The forum at Southern State Correctional Facility marked the beginning of an effort to help the state’s 1,448 prisoners better exercise their voting rights.By Derek Brouwer
Published October 30, 2024 at 10:00 a.m.
At the first-ever election forum held inside a Vermont prison, the moderator wanted to know: How would the candidates take on the opioid crisis?
Gerald Malloy, the Republican hoping to unseat U.S. Sen. Bernie Sanders (I-Vt.) on November 5, answered first. Dressed in a white collared shirt and black blazer, he looked out of place in the painted cinder-block room at Southern State Correctional Facility in Springfield. Prison officials had pushed aside the wooden carrel desks used for family visits to make space for 22 prisoners and about as many staff, advocates and local media.
Unlike most people in the U.S. who are incarcerated, Vermont prisoners can still cast ballots.
Restoring public safety, Malloy explained, would be his top priority. He would vote in Congress to secure the country’s borders. Malloy would also support law enforcement and seek to end the “progressive prosecution” that aims to reduce the country’s high incarceration rate but which Malloy contends is failing to hold criminals accountable.
“There has to be a deterrence for folks who are actually committing crimes,” he said.
Malloy’s audience, wearing blue prison garb with labels such as “WORK CREW” and “KITCHEN” across their backs, listened politely. A few nodded in agreement.
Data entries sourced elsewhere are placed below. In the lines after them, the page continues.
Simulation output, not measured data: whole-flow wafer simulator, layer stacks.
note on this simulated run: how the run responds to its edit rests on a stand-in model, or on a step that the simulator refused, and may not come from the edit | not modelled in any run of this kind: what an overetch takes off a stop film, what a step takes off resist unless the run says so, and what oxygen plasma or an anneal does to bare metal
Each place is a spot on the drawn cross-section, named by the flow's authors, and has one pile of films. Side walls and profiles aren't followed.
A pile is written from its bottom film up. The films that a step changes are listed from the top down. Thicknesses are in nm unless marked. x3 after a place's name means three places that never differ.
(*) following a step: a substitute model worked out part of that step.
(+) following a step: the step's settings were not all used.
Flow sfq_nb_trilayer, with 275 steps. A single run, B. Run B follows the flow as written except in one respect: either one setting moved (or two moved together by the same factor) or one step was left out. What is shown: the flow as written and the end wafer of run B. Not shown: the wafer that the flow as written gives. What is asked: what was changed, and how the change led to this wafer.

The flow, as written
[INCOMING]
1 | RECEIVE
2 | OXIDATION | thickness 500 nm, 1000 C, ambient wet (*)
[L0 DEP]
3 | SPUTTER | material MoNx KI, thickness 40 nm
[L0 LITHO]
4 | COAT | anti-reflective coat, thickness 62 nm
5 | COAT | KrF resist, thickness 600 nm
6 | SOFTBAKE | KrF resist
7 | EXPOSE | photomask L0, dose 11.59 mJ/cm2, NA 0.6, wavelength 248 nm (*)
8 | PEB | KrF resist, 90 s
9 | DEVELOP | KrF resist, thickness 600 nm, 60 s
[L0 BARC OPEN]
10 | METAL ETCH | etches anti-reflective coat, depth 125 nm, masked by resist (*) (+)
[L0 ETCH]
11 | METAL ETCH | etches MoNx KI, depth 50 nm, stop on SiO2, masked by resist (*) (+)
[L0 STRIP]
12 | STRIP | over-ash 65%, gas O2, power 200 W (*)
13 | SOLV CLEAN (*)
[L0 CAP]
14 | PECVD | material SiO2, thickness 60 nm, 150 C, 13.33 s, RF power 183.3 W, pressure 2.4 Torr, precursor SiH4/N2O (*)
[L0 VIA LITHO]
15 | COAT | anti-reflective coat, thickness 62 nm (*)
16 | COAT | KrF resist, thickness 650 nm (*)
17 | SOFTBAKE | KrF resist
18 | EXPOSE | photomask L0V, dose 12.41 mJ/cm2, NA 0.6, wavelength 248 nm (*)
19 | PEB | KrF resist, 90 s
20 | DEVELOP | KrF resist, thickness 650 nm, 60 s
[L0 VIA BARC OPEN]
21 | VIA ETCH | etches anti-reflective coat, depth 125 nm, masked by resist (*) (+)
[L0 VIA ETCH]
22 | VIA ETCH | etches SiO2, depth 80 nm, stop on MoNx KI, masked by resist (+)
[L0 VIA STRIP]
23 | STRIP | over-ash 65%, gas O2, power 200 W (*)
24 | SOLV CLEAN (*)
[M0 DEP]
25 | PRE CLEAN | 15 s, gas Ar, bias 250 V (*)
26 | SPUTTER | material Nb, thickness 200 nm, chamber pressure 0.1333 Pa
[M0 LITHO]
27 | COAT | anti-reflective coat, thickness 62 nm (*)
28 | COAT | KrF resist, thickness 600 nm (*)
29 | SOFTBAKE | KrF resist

Unlike most people in the U.S. who are incarcerated, Vermont prisoners can still cast ballots. The state is one of two, along with Maine, where criminal prosecution has no legal bearing on any resident’s voting rights. But candidates running for office have rarely, if ever, asked for their support. It’s one of the many reasons that turnout among incarcerated people is extremely low.
Last Friday’s forum at Southern State marked the beginning of an effort to help the state’s roughly 1,400 prisoners better exercise their voting rights, according to Corrections Commissioner Nicholas Deml.
“It is our job to make sure that they have access to that opportunity,” he said.
Deml also acknowledged that the forum fell short of that goal. It drew only three candidates and was held so close to Election Day that prisoners who waited until the forum to vote by mail don’t know for sure whether their absentee ballots will arrive in time to be counted. And the department didn’t provide a way for prisoners at other facilities to tune in.
Malloy was joined by Democratic gubernatorial candidate Esther Charlestin and U.S. Rep. Becca Balint (D-Vt.). Their respective opponents — Sen. Sanders, Republican Gov. Phil Scott and long-shot GOP House challenger Mark Coester — did not attend.
Asked why the governor skipped the event, Scott campaign manager Jason Maulucci cited “substantial time commitments for his day job.”
Prison system officials cast the forum as a kind of trial run for what they hope will become a more prominent election-year tradition. Deml said he’d like to host forums at more than one prison and “a little earlier in the cycle, so that there is opportunity for voting afterwards.”
Just 8 percent of Vermonters imprisoned on felony convictions cast ballots in the 2018 midterm elections, according to an analysis by Massachusetts Institute of Technology political scientist Ariel White — far below the statewide turnout of 55 percent that year.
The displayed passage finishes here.